Cosmo Oil Co. (5007), a Japanese refiner partly owned by the government of Abu Dhabi, may breach asset reserve covenants on some bank loans and will soon start talks with lenders to resolve the issue.
“We are in talks with financial institutions on the possible breach of some covenants,” Cosmo Oil spokesman Katsuhisa Maeda, said by phone. He declined to give details.
The company is at risk of violating covenants on about 40 percent of 130 billion yen ($1.7 billion) in loans, said two people with direct knowledge of the talks, declining to be identified because the information is private.
Cosmo will ask Mizuho Corporate Bank Ltd. and other lenders to relax the covenants after it releases first-half earnings in November, one of the people said. Cosmo forecast on Sept. 25 a first-half net loss of 81 billion yen, reversing an earlier estimate of a 7 billion yen profit, partly because of an accident that shut its Chiba refinery.
An investigation into an asphalt leak at the refinery has delayed the resumption of operations for two crude distillation units. The company plans to present a plan to restart the facilities when it releases its earnings on Nov. 1, Cosmo Oil President Keizo Morikawa told reporters on Sept. 27.
“Lenders would likely agree to relax the terms if they think there is a prospect of a solution in a short period of time,” Kazuma Ogino, a credit analyst at Nomura Securities Co., said by phone.
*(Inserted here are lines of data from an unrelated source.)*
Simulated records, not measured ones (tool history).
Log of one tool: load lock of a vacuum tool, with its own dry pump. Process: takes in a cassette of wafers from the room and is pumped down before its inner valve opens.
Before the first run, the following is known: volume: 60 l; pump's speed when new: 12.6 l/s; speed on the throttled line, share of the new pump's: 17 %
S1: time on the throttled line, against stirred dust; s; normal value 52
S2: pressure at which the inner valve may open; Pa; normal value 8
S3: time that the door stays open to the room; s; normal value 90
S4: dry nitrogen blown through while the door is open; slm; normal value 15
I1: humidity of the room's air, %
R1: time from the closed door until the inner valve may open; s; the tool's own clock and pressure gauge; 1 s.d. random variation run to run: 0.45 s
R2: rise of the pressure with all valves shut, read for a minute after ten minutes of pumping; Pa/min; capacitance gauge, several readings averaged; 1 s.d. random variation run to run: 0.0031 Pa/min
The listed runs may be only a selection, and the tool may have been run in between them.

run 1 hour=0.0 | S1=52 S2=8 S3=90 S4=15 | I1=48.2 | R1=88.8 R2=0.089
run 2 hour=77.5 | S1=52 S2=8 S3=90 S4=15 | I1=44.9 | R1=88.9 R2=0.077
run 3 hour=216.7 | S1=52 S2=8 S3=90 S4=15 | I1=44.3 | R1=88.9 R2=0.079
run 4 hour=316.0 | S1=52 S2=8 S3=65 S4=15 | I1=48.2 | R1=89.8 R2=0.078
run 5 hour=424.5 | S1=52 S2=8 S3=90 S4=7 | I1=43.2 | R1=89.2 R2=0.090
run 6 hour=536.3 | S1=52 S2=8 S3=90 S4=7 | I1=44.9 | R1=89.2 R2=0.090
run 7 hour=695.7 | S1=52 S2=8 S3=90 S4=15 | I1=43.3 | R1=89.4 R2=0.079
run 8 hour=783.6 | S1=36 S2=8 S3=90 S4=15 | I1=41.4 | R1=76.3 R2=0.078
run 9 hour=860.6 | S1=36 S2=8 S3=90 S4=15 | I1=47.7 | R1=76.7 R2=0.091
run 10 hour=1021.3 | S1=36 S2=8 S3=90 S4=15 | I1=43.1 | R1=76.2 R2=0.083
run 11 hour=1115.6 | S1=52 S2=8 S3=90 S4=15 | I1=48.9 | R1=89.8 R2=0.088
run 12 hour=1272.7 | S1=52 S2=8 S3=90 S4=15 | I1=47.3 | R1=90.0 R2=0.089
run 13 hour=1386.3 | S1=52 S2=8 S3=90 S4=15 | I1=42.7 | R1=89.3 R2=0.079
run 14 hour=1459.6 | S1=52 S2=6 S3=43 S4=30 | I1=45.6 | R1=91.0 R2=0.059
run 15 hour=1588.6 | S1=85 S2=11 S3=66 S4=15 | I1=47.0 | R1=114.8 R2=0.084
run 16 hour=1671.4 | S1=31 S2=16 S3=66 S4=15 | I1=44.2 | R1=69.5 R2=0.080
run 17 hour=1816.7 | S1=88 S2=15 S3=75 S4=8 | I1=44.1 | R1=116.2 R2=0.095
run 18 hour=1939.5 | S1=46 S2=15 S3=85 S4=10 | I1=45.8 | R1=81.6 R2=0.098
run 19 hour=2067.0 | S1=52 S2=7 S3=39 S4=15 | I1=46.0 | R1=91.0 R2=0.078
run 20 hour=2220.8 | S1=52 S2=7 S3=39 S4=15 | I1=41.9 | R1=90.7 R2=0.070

Japan’s third-biggest oil refiner by revenue is required to have more than 296 billion yen of net assets at the end of each second quarter and fiscal year under the covenants, it said in a filing submitted to regulators on Aug. 2.
Cosmo’s net assets declined by 72.5 billion yen to 265 billion yen in the first quarter ended June 30, the company’s balance sheet shows.
The accident at Cosmo’s Chiba refinery, which accounts for nearly 35 percent of its capacity, has forced the company to buy oil products from other refiners, eroding profit.
Once the company restarts the refinery, it may raise its earnings outlook and review deferred tax assets, Ogino said.